Plant 1 also has design capabilities for programmable logic controller (PLC)/controls programming, electrical/pneumatic schematics, fixtures, specialty tooling, robot simulation, automation and vibration/stress analysis.
“Plant 2 (25,000 square feet) is our advanced manufacturing division. This facility also has offices for program management and sales,” continues Tomassi.
Plant 2, at 25,000 square feet, features sixteen CNC machining centers, a full fabrication department that can fabricate fixture bases, machine sub-components, machine frames and other items as well as facilities for waterjet and plasma cutting. Automated palletized loading systems are utilized in this plant so that critical equipment can be run continuously.
At 10,000 square feet, Plant 3 offers extra assembly space for smaller-scale automation jobs and specialty tooling.
Select Tool is currently in the process of setting up a branch in Querétaro, Mexico. “This facility will manufacture the same products as our Oldcastle facilities and will provide full services. The size of this facility will be approximately 16,000 square feet,” says Tomassi. The facility is expected to be operational by this October.
He explains the motivation behind the move to set up in the south. “Over the last five years, more and more of our product has been delivered to Mexico. Although it’s being sourced from the Detroit area, the final destination of the product has been Mexico. A couple years ago, we found out some local mould shops were starting to move there to set up satellite facilities. We were also aware that a couple competitors of ours had already moved down there. All that, in combination with customer demand, prompted the decision [to establish a Mexican branch].”
While Select Tool does do work for consumer, recreational and heavy industrial markets, ninety percent of its business is automotive-related. “We supply to numerous automotive OEM’s as well as many tier one and tier two suppliers. We supply product to all of North America, South America, and Europe,” states Tomassi.
The company’s quality assurance fixtures division makes work holding jigs, holding stands, CMM holding fixtures, and more, while an automation division can put together end-of-arm robotic tooling, index machines, material handling, pallet and conveyor systems. Select also offers a wide range of services, from CNC machining to inspection, fabrication, controls and electrical work, and design.

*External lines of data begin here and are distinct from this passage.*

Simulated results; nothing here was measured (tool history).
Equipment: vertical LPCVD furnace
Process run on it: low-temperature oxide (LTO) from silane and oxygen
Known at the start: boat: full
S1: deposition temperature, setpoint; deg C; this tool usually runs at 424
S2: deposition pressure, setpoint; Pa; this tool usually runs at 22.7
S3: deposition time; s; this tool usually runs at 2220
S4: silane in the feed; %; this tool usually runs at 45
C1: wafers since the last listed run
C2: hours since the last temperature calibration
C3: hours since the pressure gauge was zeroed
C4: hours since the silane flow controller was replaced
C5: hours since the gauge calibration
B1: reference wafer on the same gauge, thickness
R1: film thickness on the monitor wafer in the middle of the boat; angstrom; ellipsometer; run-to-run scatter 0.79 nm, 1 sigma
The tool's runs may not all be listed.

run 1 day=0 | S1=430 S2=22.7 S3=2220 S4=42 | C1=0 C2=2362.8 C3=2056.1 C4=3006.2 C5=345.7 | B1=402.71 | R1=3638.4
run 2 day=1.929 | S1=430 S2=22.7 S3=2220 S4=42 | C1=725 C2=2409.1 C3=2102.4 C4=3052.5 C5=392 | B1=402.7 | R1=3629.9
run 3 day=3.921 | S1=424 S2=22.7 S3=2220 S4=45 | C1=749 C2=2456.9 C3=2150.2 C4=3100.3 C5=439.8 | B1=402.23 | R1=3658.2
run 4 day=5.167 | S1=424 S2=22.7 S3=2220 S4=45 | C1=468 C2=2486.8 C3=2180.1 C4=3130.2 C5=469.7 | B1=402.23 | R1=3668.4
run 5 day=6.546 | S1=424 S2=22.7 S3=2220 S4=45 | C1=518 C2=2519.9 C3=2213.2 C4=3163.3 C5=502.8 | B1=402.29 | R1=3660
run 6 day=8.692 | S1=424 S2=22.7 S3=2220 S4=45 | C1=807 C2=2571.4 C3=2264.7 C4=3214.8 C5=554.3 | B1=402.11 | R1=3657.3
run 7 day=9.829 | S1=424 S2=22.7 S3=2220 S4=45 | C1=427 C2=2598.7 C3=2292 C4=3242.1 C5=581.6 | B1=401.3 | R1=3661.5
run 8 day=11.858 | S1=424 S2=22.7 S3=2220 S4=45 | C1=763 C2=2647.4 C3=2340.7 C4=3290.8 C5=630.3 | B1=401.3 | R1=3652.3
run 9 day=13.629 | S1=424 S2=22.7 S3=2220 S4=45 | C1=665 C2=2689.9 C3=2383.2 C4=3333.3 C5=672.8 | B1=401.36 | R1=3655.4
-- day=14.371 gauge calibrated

The company does robotic systems integration. While it installs robots from most large manufacturers, the majority of robotic systems it handles are made by FANUC.
“The breadth of these services is a representation of our vertical integration,” says Tomassi. “Our CMM department is considered one of the largest in North America.”
Tomassi cites the company’s size – it has over two hundred personnel – strong engineering and manufacturing capabilities and a high-level of investment in technology and facilities as factors that make it unique. The company can “handle work that other competitors simply cannot complete, or complete effectively,” he states.
For a booming firm, Select’s roots are rather humble. The company was founded in 1996 by four partners, including Tomassi. Tomassi and another founding partner, Paul Hollister, are the current owners.
“We started in a modest two-thousand-square-foot facility with the four partners and two employees. Early struggles included trying to convince tier one and two customers to give us a chance to do their work,” recalls Tomassi.
At first, Select largely served as a sub-supplier to local firms. “We would look for pretty much anything, although we eventually wanted to be known as a gauge and fixture shop. One of our customers, in the beginning, went out of business and almost forced us to close as well,” states Tomassi.
“Work did eventually develop a small customer base, but slowly. It was very difficult to attract experienced employees for these same reasons. Any money that was made had to be reinvested in the company, and we went for approximately three years without really paying ourselves. These issues made us realize that we needed to move into our own facility. As a result, we moved into a new 12,000-square-foot facility in late 1998. This gave us a new face, but the struggles to gain enough work and profit still were present. All these factors motivated us to be very cost competitive [and offer] uncompromising quality and value to try to grow our customer base,” he continues.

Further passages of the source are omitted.